Thanks for the info. I had a thought that may or may not be a good idea. Could I use one of my oxygen regulators? They will handle high pressure and they have a wide range of pressure capabilities.

tnmike
09-05-2011, 06:51 PM
An acetylene regulator will work if you change the hose. I would order the one from amazon and call it good. Its made to work with propane. Its UL listed. Its cheap.

bd354
09-05-2011, 07:37 PM
Milo, here in the southeast Agrisupply sells the high pressure adjustable regulators. Maybe Tractor Supply has them also.

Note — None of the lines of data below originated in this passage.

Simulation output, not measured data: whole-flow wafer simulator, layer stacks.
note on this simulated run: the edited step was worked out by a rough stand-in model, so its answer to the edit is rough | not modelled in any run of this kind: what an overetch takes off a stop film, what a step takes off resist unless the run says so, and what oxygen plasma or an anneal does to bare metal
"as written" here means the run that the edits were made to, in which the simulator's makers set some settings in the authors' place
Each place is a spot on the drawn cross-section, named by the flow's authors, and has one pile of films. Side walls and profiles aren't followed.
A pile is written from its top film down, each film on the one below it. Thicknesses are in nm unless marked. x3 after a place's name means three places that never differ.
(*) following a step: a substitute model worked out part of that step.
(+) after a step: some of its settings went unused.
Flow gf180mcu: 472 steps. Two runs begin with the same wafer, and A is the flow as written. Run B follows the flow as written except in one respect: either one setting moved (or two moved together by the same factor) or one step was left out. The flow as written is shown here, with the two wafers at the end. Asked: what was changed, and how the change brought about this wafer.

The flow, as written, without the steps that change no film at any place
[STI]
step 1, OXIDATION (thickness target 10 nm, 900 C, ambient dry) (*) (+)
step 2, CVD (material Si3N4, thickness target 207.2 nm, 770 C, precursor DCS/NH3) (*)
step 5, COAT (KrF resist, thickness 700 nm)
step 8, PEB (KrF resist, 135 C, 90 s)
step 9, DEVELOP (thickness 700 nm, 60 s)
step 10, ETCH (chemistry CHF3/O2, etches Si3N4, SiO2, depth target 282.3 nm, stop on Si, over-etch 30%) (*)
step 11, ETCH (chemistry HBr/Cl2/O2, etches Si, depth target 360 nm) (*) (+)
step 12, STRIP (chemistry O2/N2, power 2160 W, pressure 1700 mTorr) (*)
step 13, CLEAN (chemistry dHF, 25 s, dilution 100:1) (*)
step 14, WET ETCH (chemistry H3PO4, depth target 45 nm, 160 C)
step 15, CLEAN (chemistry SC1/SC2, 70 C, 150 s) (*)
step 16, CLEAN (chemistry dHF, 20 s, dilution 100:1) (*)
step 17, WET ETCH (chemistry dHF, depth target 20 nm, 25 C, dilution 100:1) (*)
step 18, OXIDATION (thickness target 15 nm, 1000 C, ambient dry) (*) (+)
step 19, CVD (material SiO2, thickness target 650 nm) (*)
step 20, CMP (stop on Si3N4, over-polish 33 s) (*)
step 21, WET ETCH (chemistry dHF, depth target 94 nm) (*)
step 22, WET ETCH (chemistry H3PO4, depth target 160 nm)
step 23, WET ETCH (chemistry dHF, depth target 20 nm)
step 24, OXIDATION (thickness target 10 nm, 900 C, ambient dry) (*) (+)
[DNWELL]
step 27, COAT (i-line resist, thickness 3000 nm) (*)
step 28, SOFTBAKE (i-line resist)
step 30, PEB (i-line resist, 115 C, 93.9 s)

http://www.agrisupply.com/high-pressure-adjustable-regulator-valve/p/64484/cn/5400001/

Ironman
09-05-2011, 08:13 PM
I am slowly building a propane forge and have the burners completed. I test fired them and used a red adjustable regulator from a tiger torch. It runs best around 15 psi. I used .035 mig tips for jets.

milomilo
09-05-2011, 09:00 PM
I am slowly building a propane forge and have the burners completed. I test fired them and used a red adjustable regulator from a tiger torch. It runs best around 15 psi. I used .035 mig tips for jets.

My forge has no jets. Just LP into the blower, then through a plenum into the four 1/2 " holes on the refractory into the burn box. I can shut down two of the burners and run it on two burners if I want. I think I will need at least 30 psi to run 4 burners.

milomilo
09-06-2011, 06:58 PM
Welp, got the forge running today. Only ran it on two burners so far. You know how it is when you need a part and you know you have one somewhere. Took me two days but I finally found my adjustable LP pressure regulator.

I messed with the air intake and got the flame to go from yellow to blue. What is the right color? In order to heat evenly, do I space a 1" round up off the bottom of the burn trough about an inch or two so it heats all around?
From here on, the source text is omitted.